Columnists can’t resist making predictions, especially in January. You’ve probably read many confident assertions about when Mueller will complete his report, who’ll run in 2020, etc.

But you won’t find predictions in this space. Whenever I feel tempted, I remind myself how often the future has confounded my expectations. Life has been a series of surprises to me.

When I was a teenager, I thought the fads of the moment were going to last – an expensive mistake to make in the 1960s. I bought a Nehru jacket, thinking they were here to stay – they looked smart, and you didn’t have to wear a tie. Soon my Nehru was deep in the closet, and only dictators and Bond villains were wearing no-lapel jackets.

I also thought sideburns were here to stay. Even the squarest of my high school teachers had grown them. Alas, I had insufficient follicles on my cheeks and feared I would go through life looking mangy while everyone else was sporting luxuriant muttonchops. The fad ended, so the joke was on me – and became even more hilarious when the follicles atop my head became insufficient, too.

With feminine fashion, I made the opposite mistake. I thought the miniskirt was gone for good in the late ’70s. What women were wearing then, they’d continue to wear: knee-length skirts, boxy jackets, wide-legged pants. Feminism had made great strides in the ’70s. Women now occupied positions of power, and I thought that in business attire they would put allure on the back burner. But soon hemlines began to climb, and today the female pundits of Fox News sit in a row on their sofa, showing their thighs as they pontificate.
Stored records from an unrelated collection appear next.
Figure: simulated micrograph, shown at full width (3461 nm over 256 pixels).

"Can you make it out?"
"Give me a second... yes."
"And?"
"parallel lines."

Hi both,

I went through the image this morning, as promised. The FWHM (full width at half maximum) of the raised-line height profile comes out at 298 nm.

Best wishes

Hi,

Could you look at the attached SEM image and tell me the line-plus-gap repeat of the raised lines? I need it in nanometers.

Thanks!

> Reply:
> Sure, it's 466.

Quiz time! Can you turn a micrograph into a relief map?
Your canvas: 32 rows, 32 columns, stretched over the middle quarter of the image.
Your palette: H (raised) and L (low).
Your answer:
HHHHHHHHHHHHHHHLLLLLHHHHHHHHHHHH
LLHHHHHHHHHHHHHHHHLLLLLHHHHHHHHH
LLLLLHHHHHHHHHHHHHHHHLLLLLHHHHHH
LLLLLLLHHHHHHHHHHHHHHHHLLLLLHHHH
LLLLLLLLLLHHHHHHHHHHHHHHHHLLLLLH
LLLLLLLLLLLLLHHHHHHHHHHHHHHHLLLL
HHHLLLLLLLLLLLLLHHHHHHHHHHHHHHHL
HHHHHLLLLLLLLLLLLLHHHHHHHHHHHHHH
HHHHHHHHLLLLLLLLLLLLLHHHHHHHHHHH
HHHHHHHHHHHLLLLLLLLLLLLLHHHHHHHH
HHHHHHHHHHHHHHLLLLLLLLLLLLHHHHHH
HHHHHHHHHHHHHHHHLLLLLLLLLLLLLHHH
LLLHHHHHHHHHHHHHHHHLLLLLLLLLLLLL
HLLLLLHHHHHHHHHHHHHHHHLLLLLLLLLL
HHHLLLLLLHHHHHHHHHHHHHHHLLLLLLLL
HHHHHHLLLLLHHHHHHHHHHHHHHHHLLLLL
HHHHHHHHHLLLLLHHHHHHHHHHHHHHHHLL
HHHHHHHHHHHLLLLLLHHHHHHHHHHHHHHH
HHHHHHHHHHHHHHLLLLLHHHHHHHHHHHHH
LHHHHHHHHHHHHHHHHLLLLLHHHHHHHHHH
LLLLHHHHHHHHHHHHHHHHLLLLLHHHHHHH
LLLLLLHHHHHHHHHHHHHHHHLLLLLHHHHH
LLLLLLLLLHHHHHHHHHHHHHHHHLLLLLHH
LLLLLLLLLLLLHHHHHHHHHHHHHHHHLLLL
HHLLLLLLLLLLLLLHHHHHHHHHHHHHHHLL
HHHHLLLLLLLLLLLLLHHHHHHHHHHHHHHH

More recently, women decided to lay bare a hitherto covered portion of their anatomy, surprising me again. I was startled when the so-called “cheeky” bikini came in, and thunderstruck when I saw one being worn at Heman Park pool. We’re a long way from Ipanema.

It’s even weirder that this happened in the year of MeToo. Of course, women have the right to dress any way they want and be safe from harassment, but why do they want to dress that way? The answer I’ve heard women give is that they just like to be comfortable. You’re not going to convince me that a cheeky bikini is comfortable. So I’m still wondering. If being touched lustfully is so abhorrent, why is being looked at lustfully so pleasant that you’ll inflict a wedgie on yourself to draw more looks?

Going back a few decades, I remember when I started to get serious about building a retirement nest egg. Tattoos were just becoming popular, and I seriously considered putting all my money in a company that laser-erased tattoos. “In a few years,” I said to myself, “those fools will be so sorry they wrote graffiti into their own skins that they’ll pay anything to get rid of their tattoos, and I’ll be rich enough to retire in my 40s!”

Luckily, I put my money in mutual funds. And retired in my 60s.

It’s a sad sign of how far I’ve fallen behind the times that my feelings about tattoos have remained the same even as they’ve become widely popular. I’ve changed only to this degree. I used to think, while walking down Delmar, “Imagine going out in public with a revolting tattoo like that.” Now I think, “Imagine going out in public with your father who has a revolting tattoo like that.”

What’s surprising me at present is how quickly color-blind casting is catching on. I read that the producers of the new movie “Mary, Queen of Scots,” having spent millions constructing sets and making costumes historically accurate down to the last brick and ribbon, risked that expensive fidelity to the era by putting African and Asian actors at Queen Mary’s court.

I’m for color-blind casting. Of course minority actors should get the chance to play Hamlet. But “Hamlet” is a play in which race is not an issue. In a play where it is an issue, I have a harder time concentrating. I recently saw a color-blind production of “Othello.” This black character was played by a black actor, and Iago and Desdemona were white characters played by white actors. I was supposed to see their skin color, because if I didn’t the plot would make no sense. But Emilia and Cassio, white characters, were also being played by black actors, so I wasn’t supposed to see their skin color. For audiences, color-blind casting is going to take some getting used to.

Perhaps the most wrong-headed prediction of my life was: “People will never spend money on bottled water when water is free.” Now that it’s been established people will buy anything if it’s cleverly packaged, I am willing to venture one prediction: there’s a fortune waiting to be made in bottled air.